The legislation that is applicable to the payment services market is currently subject to a lot of developments. In this blog an overview is provided of the highlights with regard to the development as of the first Payment Services Directive until the final draft regulatory technical standards published by the European Banking Authority on 23 February 2017. In the below overview, particular attention is dedicated to the first Dutch draft of legislation for the second Payment Services Directive, that was published for consultation in November 2016.
In 2007 the first Payment Services Directive (“PSD I“) was adopted. PSD I aimed to regulate the payment industry and to enhance consumer protection. PSD I however did not accurately reflect the manner in which certain payment methods operate. In addition the application of PSD I was not always clear. Furthermore, the European Commission (the “EC“) was concerned that many payment service providers (“PSPs“) escaped the regulation under PSD I. Among others for these reasons, the EC proposed a second iteration of PSD I.
Payment Services Directive II
On 2 June 2015, the Council of the EU published its final compromise text for the second Payment Services Directive (“PSD II“). PSD II will take effect from 13 January 2018. The 5 main objectives of PSD II are to:
- contribute to a more integrated and efficient European payments market;
- improve the level playing field for payment service providers;
- make payments safer and more secure;
- protect consumers; and
- encourage lower prices for payments.
Second Payment Services Directive in the Netherlands
Consequently, in November 2016, the first Dutch draft of legislation for PSD II was published for consultation. The three most significant changes in payment services regulation in the Netherlands following PSD II are as follows.
Three most significant changes
1. Extension of the scope (beyond Europe)
Under PSD I, the scope of application includes inter alia all types of payment services carried out in EU currencies, provided within the EU, to the extent that both the payer’s PSP and the payee’s PSP are located in the EU (in other words: “both legs in”). PSD II extends the scope beyond Europe by including transactions in which at least one PSP that is involved in the transaction is established in the EU (in other words: “one leg in transactions”). Furthermore, PSD II is applicable regardless of the currency used.

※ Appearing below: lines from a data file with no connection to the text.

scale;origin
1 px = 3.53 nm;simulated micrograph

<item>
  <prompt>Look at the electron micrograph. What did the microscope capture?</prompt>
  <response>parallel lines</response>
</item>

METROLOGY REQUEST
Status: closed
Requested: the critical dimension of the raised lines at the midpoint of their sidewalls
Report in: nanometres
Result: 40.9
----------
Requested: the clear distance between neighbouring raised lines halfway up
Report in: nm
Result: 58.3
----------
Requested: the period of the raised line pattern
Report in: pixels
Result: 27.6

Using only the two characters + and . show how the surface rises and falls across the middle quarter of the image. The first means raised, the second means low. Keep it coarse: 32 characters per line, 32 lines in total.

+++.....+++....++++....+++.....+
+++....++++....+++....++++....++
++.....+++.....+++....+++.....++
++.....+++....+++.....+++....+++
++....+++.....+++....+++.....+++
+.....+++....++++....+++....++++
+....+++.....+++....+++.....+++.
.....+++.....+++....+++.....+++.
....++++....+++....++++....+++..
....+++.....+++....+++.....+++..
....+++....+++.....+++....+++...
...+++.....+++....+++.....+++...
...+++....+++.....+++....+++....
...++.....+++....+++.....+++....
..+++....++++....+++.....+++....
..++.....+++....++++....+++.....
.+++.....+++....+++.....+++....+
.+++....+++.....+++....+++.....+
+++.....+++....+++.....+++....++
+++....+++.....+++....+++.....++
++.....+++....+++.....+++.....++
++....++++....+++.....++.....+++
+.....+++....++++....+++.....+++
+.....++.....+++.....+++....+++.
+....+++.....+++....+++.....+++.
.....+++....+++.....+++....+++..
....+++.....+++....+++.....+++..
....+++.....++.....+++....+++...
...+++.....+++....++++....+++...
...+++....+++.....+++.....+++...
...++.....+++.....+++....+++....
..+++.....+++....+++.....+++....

In addition, the scope of PSD II is extended with the purchase of physical goods and services through a telecom operator and third party PSPs, being: (i) payment initiation service providers, (ii) account information service providers and (iii) issuers of payment instruments.
PSD I states that charges shall be agreed between the payment service user and the PSP and shall be appropriate and in line with the PSP’s actual costs. Furthermore, PSD I left it up to each country to decide upon surcharging of card payments. This discretion created a scattered European landscape in which some countries banned surcharges and some others allowed it.
PSD II seeks to standardize the different approaches to surcharges on card-based transactions:
- surcharging will, in principle, still be allowed, but strictly limited by the direct costs borne by the payee;
- surcharging for payment cards that are regulated by Chapter II of the MIF Regulation and the SEPA Regulation (basically transactions by way of payment cards based on “four party payment card schemes”, money transfers and direct debit collections) are prohibited; and
- PSD II still leaves room for the Member States to prohibit or limit the right of the payee to request charges taking into account the need to encourage competition and promote the use of efficient payment instruments.
Under Dutch law, currently section 6:230k of the Dutch Civil Code (het Burgerlijk Wetboek, the “DCC“) states that surcharging for the use of a payment instrument can be charged on to a consumer, to the extent that the costs do not exceed the actual costs of the PSP. The Netherlands does not take advantage of the possibility to further prohibit or limit the right of the payee to surcharge. The content of the aforementioned section will therefore remain unchanged.
3. Introduction of strong customer authentication (“SCA“)
SCA means an authentication based on the use of two or more elements categorised as (1) knowledge (something only the user knows), (2) possession (something only the user possesses) and (3) inherence (something the user is) that are independent, in that the breach of one does not compromise the reliability of the others, and is designed in such a way as to protect the confidentiality of the authentication data.
Under PSD II Member States should ensure that a PSP applies strong customer authentication where the payer:
- accesses its payment account online;
- initiates an electronic payment transaction; or
- carries out any action through a remote channel which may imply a risk of payment fraud or other abuses.
On 23 February 2017, the European Banking Authority (the “EBA“) provided further guidance on how the new rules concerning SCA should be explained. In this framework, EBA published final draft regulatory technical standards (“RTS“) specifying the requirements of SCA and the exemptions from the application of SCA. In short, specific characteristics for the three elements constituting SCA were removed from the previous RTS, to ensure technology neutrality and allow for future innovations. Furthermore, with regard to the exemptions from the principle of SCA, the EBA introduced two new exemptions: one based on transaction-risk analysis and the other for payments at ‘unattended terminals’ for transport or parking fares.
The final draft RTS will be submitted to the Commission for adoption, following which they will be subject to scrutiny by the European Parliament and the Council before being published in the Official Journal of the European Union. The RTS will be applicable eighteen months after its entry into force, which would suggest an application date of the RTS in November 2018 the earliest.